Before the opening of Highway 180 in 1939, the main route into Kings Canyon
was from the southwest, along a rough track through the sequoia forests then down the Don Cecil Trail
, which starts from a high point of 8,000 feet at Summit Meadow near Lookout Peak
and descends steeply to the valley floor - a drop of 3,300 feet in 6 miles. The path was originally used by shepherds (and is named after one), cattle ranchers and early explorers like John Muir, and today is still fairly busy, especially the lower one mile which reaches a series of small waterfalls (Sheep Creek Cascade
), tucked away in a cool, forested ravine.

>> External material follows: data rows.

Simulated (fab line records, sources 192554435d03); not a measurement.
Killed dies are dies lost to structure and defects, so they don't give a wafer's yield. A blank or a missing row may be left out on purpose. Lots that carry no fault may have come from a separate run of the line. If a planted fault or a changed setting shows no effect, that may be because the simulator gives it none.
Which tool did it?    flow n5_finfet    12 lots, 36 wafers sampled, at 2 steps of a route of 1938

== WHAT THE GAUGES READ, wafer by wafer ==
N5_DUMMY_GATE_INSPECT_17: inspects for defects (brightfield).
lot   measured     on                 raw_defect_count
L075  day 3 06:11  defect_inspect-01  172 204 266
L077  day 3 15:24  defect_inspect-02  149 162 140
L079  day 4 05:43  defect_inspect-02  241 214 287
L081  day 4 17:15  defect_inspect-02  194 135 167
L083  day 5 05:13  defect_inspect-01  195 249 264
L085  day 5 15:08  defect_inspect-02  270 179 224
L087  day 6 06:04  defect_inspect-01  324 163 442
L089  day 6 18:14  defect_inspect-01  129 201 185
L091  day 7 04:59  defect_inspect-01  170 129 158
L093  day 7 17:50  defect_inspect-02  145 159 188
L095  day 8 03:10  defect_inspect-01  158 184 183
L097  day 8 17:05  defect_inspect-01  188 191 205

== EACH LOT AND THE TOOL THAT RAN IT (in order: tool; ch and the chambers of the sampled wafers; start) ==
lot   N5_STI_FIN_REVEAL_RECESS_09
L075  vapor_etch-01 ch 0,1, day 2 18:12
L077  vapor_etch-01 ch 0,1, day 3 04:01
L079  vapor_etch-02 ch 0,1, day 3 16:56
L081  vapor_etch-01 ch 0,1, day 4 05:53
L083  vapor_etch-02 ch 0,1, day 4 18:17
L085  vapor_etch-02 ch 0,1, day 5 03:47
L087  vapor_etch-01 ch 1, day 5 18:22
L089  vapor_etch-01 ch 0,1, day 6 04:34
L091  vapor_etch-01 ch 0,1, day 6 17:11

The full trail also provides one way to get to the summit of Lookout Peak, though the achievement of hiking 3,800 feet up from Cedar Grove is somewhat diminished knowing that the mountaintop lies just 0.4 miles from Summit Meadow via an easy path, and the meadow may be accessed from CA 198 by driving 13 miles along the unpaved Big Meadows Road
through the Giant Sequoia National Monument
LocationCedar Grove map
Start of the Trail
The cascade can be visited by quite an easy hike of less than an hour, round trip. The lower trailhead for the Don Cecil path is along Highway 180 just east of the turning for the Sentinel campground; vehicles can be left at a layby on the north side of the road. The route is not well signposted though easy enough to locate, and starts by climbing through an open forest of large, well-separated pine trees, without any undergrowth. The gradient is gentle at first then increases a little as the path reaches a dirt track (which leads to the Cedar Grove heliport). On the far side, the trees grow closer together, the pines are joined by oak, cedar and fir, and the forest becomes more overgrown, with many fallen branches and decaying logs.
Sheep Creek Cascade
After a while, a gap in the trees allows the first proper sight of Kings Canyon, now 550 feet below - directly opposite is the steep hillside above Cedar Grove, course of the Hotel Creek Trail
, while above and beyond are the rocky peaks of the Monarch Divide. The view doesn't last long, as the path descends a little into taller trees growing around Sheep Creek ravine, and crosses the stream on a footbridge. The creek cascades down the hillside over a series of pools and waterfalls, a feature most impressive in spring and early summer, since at other times the amount of water flowing is quite low. The best place is a short distance upstream of the bridge. Beyond the falls, the lesser-used path zig-zags up a ridge separating Sheep Creek from the next drainage westwards, later crossing this stream, climbing the east-facing slopes beneath Lookout Peak and meeting the forest track at the edge of Summit Meadow.